Why does this matter? Because the cost of many different styles in one company is significant in terms of lost value creation, innovation, employee engagement and retention, and speed.
A Few Ways to Mark Work, Less Work
Creating a consistent and differentiated approach to work across the company is vital to ensuring creative energy and effort are fully harnessed. Wrong Fit, Right Fit – Why How We Work Is More Important Than Ever, lays out a roadmap for how a company can build better ways of working, find talent that work like they work, and benefit from right fit. To start, companies should:
Clarify your ways of working across the company. Culture is simply the aggregation of our collective behaviors within a company. And, as a company grows, culture can easily become a melting pot of many different ways of working and values. So, getting work done day-to-day becomes a herculean effort of context shifting and coordination and what a company truly values becomes increasingly unclear to their talent. This is likely the reason that MIT, in a new body of research with Culture500, recently found that there is zero correlation between the espoused values of a company and the sentiment employees hold of how strongly those values show up in the day-to-day. So, companies would be smart to clarify and make their work principles, practices, and platforms consistent by rediscovering how the company works at its best.
Onboard with an eye on readiness. Jobvite recently reported that 35% of new joiners will leave their company within the first 90 days. Similarly, PwC reported that an estimated 52% of new joiners who make it 6 months will be actively looking for a new job. The net-net here is that talent arrives at our companies, but are not settling in. The biggest reasons cited for this is misalignment of expectations, work/life balance, and lack of clear growth opportunities. To combat this trend, companies should reexamine their onboarding approach and invest more time in building commitment with new joiners by clarifying their role in the company, immersing them in the business model, teaching them the ways of working, and creating a strong network of mentors, co-conspirators, best friends at work, and like-minded doppelgangers.
Re-recruit your talent across as often as possible. Pete Davis, in his book Dedicated, talks about the crisis of commitment facing us all where the majority of talent are “infinitely browsing” due to distraction, over-abundant access to information, and FOMO. Thus, our employees are always at risk of being enticed away from our missions and our companies. Leaders must rethink how they approach all the touchpoints an employee has with the company–ranging from coffee chats to town halls to programs/policies. Each of these moments is an opportunity to re-recuit them back to the company by answering 5 key questions:
- Why is the world better with us (our company) in it?
- How do we make money and have an impact?
- Where are we going in the next 2 years?
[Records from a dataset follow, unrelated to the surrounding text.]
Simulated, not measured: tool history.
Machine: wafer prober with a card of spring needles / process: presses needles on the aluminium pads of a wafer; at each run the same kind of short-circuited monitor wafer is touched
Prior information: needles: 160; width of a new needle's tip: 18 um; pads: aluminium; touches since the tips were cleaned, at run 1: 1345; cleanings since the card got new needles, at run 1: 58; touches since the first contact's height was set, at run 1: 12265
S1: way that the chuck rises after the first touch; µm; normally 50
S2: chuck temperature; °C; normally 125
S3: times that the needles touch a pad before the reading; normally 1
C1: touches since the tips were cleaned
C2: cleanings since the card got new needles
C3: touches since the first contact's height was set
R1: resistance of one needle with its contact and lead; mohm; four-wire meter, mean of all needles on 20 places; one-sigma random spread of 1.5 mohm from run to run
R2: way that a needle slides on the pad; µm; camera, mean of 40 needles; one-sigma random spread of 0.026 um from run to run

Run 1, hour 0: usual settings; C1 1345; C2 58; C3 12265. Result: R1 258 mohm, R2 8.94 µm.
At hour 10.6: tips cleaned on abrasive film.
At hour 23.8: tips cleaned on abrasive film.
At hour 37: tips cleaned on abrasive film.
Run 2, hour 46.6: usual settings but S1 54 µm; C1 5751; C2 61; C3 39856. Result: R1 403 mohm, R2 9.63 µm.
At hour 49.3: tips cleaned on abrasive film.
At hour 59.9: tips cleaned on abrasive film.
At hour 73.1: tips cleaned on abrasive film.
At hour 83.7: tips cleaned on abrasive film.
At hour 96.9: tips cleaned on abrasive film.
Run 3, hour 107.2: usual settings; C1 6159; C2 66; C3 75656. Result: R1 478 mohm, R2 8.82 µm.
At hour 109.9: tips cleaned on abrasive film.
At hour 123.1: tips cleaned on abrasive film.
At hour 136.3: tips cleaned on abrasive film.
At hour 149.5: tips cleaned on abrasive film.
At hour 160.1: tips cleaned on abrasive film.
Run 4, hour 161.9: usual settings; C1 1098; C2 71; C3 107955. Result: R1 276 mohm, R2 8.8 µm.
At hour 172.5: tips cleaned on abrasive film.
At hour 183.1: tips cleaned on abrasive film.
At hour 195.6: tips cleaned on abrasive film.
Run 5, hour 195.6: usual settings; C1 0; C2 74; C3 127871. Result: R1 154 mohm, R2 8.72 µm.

- How do we get work done?
- What is our unwavering promise to you, our talent?
The path to higher commitment and engagement is rocky, for sure. However, if companies build a clear, consistent, and differentiated way to get work done, they will attract talent who shares their values and works like they work. From there, companies will experience the power of right fit with their talent and see higher levels of productivity and more creative energy flowing to our biggest, highest value initiatives.